Rules about how to format code are similar. If you work with other people on the same project and you don't have rules for formatting that produces a mess. Programming languages that are opinionated about how to format code are good because that means you don't have to talk about the conventions with your fellow programs at the start of a project. 

I don't yet have any opinions about the arbitrariness of those rules. It is possible that I would disagree with you about the arbitrariness if I was more familiar.

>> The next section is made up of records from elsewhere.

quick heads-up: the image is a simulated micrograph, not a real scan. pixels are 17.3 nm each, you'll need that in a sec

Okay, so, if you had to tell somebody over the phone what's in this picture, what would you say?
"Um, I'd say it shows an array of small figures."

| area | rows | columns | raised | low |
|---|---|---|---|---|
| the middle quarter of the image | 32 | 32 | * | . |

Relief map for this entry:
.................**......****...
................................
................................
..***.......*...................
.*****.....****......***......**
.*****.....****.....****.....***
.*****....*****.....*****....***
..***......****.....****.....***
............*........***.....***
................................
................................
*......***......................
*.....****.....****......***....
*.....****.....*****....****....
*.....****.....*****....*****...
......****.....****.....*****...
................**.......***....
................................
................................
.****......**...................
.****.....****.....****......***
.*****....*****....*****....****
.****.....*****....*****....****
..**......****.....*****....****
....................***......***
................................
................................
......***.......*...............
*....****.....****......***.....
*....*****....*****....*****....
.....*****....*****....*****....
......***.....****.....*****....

Still, you claim that those rules are arbitrary and then defend them; what on Earth is the point of that? If you know they are arbitrary then you must know there are, in principle, less arbitrary policies available. Either you have a specific policy that you know is less arbitrary, in which case people should coordinate around that policy instead as a matter of objective fact, or you don't know a specific less arbitrary policy, and in that case maybe you want people with better Strategic Goodness about those topics to come up with a better policy for you that people should coordinate around instead.

You can complain about the inconvenience of improving, sure. But the improvement will be highly convenient for some other people. There's only so long you can complain about the inconvenience of improving before you're a cost-benefit-dishonest asshole and also people start noticing that fact about you.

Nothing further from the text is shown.